What do you mean by Accelerated Motion?

Physics plays a vital role in photography. When you start practicing photography and then, finding clients, customers might ask you to create a project milestone video. In order to create a fantastic project milestone video that impresses your customer, you need to learn certain concepts like what is accelerated motion, the benefits of accelerated motion, and the differences in acceleration motion videos and time-lapse.

What is Accelerated Motion?

In this article, we will briefly explain accelerated motion with an example on each stage. The topic seems hard to understand and has many sub-topics to catch, but keep in mind that nothing is hard if you acknowledge it correctly.

So let’s jump into our topic and demonstrate briefly.

Suppose you are in a car. When the driver accelerates the vehicle, suddenly, you are pushed back. While taking a sharp turn, you get pushed to the opposite side. And when he applies the brakes, suddenly you get forced ahead. Relatable right?

These all happen due to acceleration motion. I bet you all have experienced these examples while riding or traveling in vehicles.

In simple words, you get acceleration when there is a change in velocity or direction.
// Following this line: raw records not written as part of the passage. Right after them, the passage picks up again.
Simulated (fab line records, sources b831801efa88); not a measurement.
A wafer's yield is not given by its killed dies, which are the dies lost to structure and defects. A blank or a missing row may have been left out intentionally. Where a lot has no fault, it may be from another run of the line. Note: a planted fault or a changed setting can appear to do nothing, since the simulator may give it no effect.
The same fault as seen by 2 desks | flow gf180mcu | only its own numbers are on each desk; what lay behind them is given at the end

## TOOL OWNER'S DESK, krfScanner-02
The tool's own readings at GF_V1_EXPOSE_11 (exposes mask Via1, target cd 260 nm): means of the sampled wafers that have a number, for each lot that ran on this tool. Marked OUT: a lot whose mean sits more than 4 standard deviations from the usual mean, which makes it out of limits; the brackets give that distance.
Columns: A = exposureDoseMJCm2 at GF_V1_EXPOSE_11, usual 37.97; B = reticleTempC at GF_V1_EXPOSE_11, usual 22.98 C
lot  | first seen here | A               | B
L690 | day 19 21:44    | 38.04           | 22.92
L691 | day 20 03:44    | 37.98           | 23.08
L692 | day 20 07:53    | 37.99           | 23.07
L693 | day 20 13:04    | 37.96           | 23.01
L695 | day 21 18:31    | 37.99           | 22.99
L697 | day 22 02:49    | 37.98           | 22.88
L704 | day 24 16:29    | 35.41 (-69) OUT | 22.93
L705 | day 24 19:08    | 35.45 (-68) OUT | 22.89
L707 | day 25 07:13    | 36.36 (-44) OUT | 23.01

Now imagine an object moving in a straight direction at a constant speed of 40 kmph, and another object moving in a straight direction at a constant speed of 80 kmph. According to you, is there acceleration?

There is actually no involvement of accelerated motion in any of the cases. There is no change in velocity or direction here. Both the objects are moving in a straight direction and at a constant speed. Don’t get confused about high speed and acceleration. Both are different things.

As discussed earlier, if there is no change in velocity, there is no acceleration. Therefore, how fast the object is going isn’t important here.

Now let’s say a car is moving in a circular path at a constant speed. Is acceleration involved here? Yes, it is because the direction is changing.



What is Velocity?

Velocity, having both a magnitude and a direction, is a vector quantity. You must have read it in your physics book. Velocity is a combination of speed value and direction.

Have you heard about Supercars? Which can reach high speeds in a few seconds. For example, you have a supercar that reaches 100 km/hr in 5 seconds. The velocity is increasing here due to acceleration. This might be one of the simplest examples of acceleration.

The speed value and direction are equally important to define if there is acceleration or not. 


Accelerated Motion in Everyday Life 

There are various advantages of accelerated motion in real life. If we understand the benefits of accelerated motion, we can master various situations in life.

Let’s see some examples :

Newton's second law of motion formally states that the more the mass of an object, the more acceleration it has. And if there is a pushing or attracting force acting upon the object, then the acceleration will be greater.

For example, think about an apple falling from a tree. First, in its initial point, the velocity is zero, then while falling, it attains some speed, and the speed keeps increasing till it reaches its final point. But here, the apple doesn’t change its direction. It travels in a straight line to its final point. But the bigger the apple is, the more force (gravity) acts on it : this results in a bigger acceleration while falling.

You can also think of a sprinter or runner. At the initial point, its velocity is zero. When he starts running, he increases his speed; he also changes his direction many times according to the path he’s running on. The velocity is changing each time he changes direction, so we could observe many accelerations during his run.




Acceleration is defined as the rate of change of velocity. 

Acceleration is equal to a change in velocity divided by the time taken.

Suppose the velocity of an object changes from an initial value of Vi to the final value Vf in time ‘to, here considering the acceleration ‘a’, acceleration will be a = Vf - Vi / t.

You got the equation here; you must be familiar with these equations if you have some relationship with physics.

Here is an example,

Assume a body is at rest at an initial point, moving in a straight line, it acquires a speed of 20meters/second in 10 seconds and reaches its final point. Find acceleration of the body at point ‘y’

First, take a look at what’s given,

Initial velocity (Vi) = 0 meters / second [as the body is at rest]

Final velocity (Vf) = 20 meters / second

Time taken (t) = 10 seconds

So, using the formula,

a = Vf - Vi divided by t

a = 20 m/s - 0 m/s divided by 10 seconds

   = 20 m/s divided by 10 seconds

   = 10 m/s2.

The unit of acceleration will be m/s2.